In the study of parametric curves, the notion of the **velocity vector** is crucial. Imagine a particle moving along a curve. The velocity vector represents both the direction and the speed of the particle at any given point on its path.
This vector is a derivative of the position vector, which defines the location of the point on the curve.When we take the derivative of the vector function, which describes our curve, we get the velocity vector:

• For a curve given by the parametric equations \( \mathbf{r}(t) = f(t) \mathbf{i} + g(t) \mathbf{j} + h(t) \mathbf{k} \),
• The velocity vector is \( \mathbf{v}(t) = f'(t) \mathbf{i} + g'(t) \mathbf{j} + h'(t) \mathbf{k} \).

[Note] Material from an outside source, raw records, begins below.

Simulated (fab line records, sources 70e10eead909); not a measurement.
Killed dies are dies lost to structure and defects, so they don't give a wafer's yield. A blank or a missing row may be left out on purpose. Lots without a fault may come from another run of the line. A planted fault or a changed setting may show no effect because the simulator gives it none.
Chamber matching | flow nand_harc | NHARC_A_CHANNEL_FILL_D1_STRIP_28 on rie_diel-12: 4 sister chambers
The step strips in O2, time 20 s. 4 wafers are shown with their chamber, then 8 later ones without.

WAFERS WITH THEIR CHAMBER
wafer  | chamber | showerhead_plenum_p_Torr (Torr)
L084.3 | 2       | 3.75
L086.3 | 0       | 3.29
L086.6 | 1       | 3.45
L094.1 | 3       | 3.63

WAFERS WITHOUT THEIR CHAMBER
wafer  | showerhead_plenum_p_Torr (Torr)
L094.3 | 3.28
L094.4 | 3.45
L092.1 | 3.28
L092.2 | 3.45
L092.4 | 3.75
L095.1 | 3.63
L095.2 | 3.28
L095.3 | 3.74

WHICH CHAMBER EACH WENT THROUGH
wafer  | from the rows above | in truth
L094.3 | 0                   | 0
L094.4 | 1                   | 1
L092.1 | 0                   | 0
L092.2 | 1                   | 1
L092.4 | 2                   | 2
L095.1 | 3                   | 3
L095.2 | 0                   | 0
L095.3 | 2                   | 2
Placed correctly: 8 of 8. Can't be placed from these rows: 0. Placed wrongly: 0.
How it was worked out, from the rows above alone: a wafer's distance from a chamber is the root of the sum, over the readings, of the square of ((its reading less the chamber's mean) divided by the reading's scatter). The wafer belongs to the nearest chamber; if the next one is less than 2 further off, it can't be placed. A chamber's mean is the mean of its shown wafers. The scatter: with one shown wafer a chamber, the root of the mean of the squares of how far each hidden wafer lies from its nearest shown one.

This formula gives us the tangent direction of the curve at any point \( t \). Specific to our exercise, the velocity vector at \( t = 4\pi \) was computed as \( \mathbf{v}(4\pi) = 2\mathbf{i} + 0\mathbf{j} + 5\mathbf{k} \).
This indicates that, at this particular point, the *tangent line* moves in these direction proportions within the 3D space.

**Parametric equations** allow us to express a curve using a parameter, typically denoted as \( t \). Instead of defining the curve with a single equation in \( x \) and \( y \), we describe each coordinate of the points on the curve as functions of \( t \).

• An example is the curve represented by \( \mathbf{r}(t) = (2 \sin t) \mathbf{i} + (2 \cos t) \mathbf{j} + 5t \mathbf{k} \).
• This describes how the position of the curve changes as \( t \) varies.

By using parametric equations, we can handle more complex curves, such as circles, ellipses, and helices, which cannot be described easily by single equations in Cartesian form.
The tangent line parametric representation, derived from the velocity vector, reflects the rate and direction at which a point moves along this curve.
For instance, the equation of the tangent line to the curve at \( t = 4\pi \) is given in parametric form:
\[ \begin{align*} x(s) &= 0 + 2s, \ y(s) &= 2 + 0s, \ z(s) &= 20\pi + 5s. \end{align*} \] This shows how its position evolves linearly along an axis defined by the velocity vector.

The process of **curve differentiation** involves finding the derivative of a vector-valued function that describes a curve. This operation is crucial for understanding how a curve behaves since it provides us with the velocity vector.

• From a mathematical standpoint, if \( \mathbf{r}(t) \) is our curve, then \( \mathbf{v}(t) = \frac{d}{dt} \mathbf{r}(t) \).
• Each component of the position vector is differentiated individually.

In practice, this means that:

• If \( \mathbf{r}(t) = (2 \sin t) \mathbf{i} + (2 \cos t) \mathbf{j} + 5t \mathbf{k} \),
• The derivative or velocity vector is \( \mathbf{v}(t) = (2 \cos t) \mathbf{i} - (2 \sin t) \mathbf{j} + 5 \mathbf{k} \).

Curve differentiation helps to identify points on the curve where it is moving fastest, slowest, or changes direction entirely at particular parameter values.
Using these derivatives, we can describe the precise nature of motion and shapes created by the curve.

Trigonometric functions such as sine and cosine play a significant role in describing curves, especially in parametric forms like circles and spirals.
These functions repeat their values in a cyclical pattern, making them ideal for representing oscillating systems.

• The sine function, \( \sin(t) \), starts at 0, rises to 1, falls to -1, and comes back to 0 within a period of \( 2\pi \).
• The cosine function, \( \cos(t) \), starts at 1, drops to -1, and returns to 1 over the same interval.

In the exercise, the parametric curve defined by \( \mathbf{r}(t) = (2 \sin t) \mathbf{i} + (2 \cos t) \mathbf{j} + 5t \mathbf{k} \) uses trigonometric functions to create a circular motion in the \( x \)- and \( y \)-directions.
This circle has a radius of 2, since the maximum values of \( \sin(t) \) and \( \cos(t) \) are scaled by 2.
The trigonometric nature ensures that as \( t \) changes, the point on the curve moves in a stable, repeating pattern alongside a linear increase in the \( z \)-coordinate.